Paper ID: | 2530 |
---|---|
Title: | Following the Leader and Fast Rates in Linear Prediction: Curved Constraint Sets and Other Regularities |
Follow the Leader (FTL) is a natural prediction algorithm that often works well in practice but typically has poor worst-case bounds in adversarial settings. This paper shows that one way of obtaining a low regret guarantee for FTL is to restrict the geometry of the class of predictors against which we compare. Preliminary simulations (in supplementary material) show that plain FTL indeed outperforms the regularised version (which has better worst-case guarantees) in some situations as predicted by the theory.

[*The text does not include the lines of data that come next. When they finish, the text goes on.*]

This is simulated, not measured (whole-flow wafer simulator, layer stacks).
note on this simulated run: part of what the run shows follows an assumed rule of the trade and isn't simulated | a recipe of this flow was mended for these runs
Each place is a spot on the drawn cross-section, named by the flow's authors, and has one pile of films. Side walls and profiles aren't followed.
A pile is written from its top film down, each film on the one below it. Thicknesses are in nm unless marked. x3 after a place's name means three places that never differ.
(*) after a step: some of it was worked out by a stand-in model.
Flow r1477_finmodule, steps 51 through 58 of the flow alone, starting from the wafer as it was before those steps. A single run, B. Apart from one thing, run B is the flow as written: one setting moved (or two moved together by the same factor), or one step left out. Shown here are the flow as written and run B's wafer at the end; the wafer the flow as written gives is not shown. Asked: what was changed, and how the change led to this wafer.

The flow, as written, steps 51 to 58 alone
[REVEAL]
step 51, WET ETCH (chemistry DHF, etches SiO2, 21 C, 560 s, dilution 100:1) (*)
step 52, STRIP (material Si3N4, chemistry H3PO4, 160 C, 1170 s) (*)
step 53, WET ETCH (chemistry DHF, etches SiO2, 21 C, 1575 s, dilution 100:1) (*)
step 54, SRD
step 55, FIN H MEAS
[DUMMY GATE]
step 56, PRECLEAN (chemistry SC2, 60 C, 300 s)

I really like the basic setting of this paper. It's interesting to ask what kind of realistic restrictions we can set to the adversary so that FTL would have a good regret bound. Looking at the geometry of the boundary of the constraint set is a quite novel approach into this. This is in contrast to more common approaches where low regret is obtained by assumptions about the loss function; the present paper considers the linear loss which is in some sense very difficult yet basic. The results are fairly promising and obtained using a variety of interesting techniques. The paper provides upper bounds for a couple of important scenarios, and a matching lower bound for one of them. I didn't read the proof of the lower bound (which constitutes the main part of the supplementary material), and I'm not familiar with all the mathematical tools used here, but with that reservation the proofs are clear and correct. There are also some preliminary simulation results in the supplementary material that support the theoretical predictions. The paper is very nicely written, with clear structure and motivation and an adequate exposition of some tools that might not be familiar to the average reader. (It would have been nice to have something about the experiments, and more discussion of some example scenarios, in the main paper instead the appendix, but also everything else in the paper is relevant and I can't really suggest anything that could be left out to accommodate the page limit, so I guess the author's made the right choice here.)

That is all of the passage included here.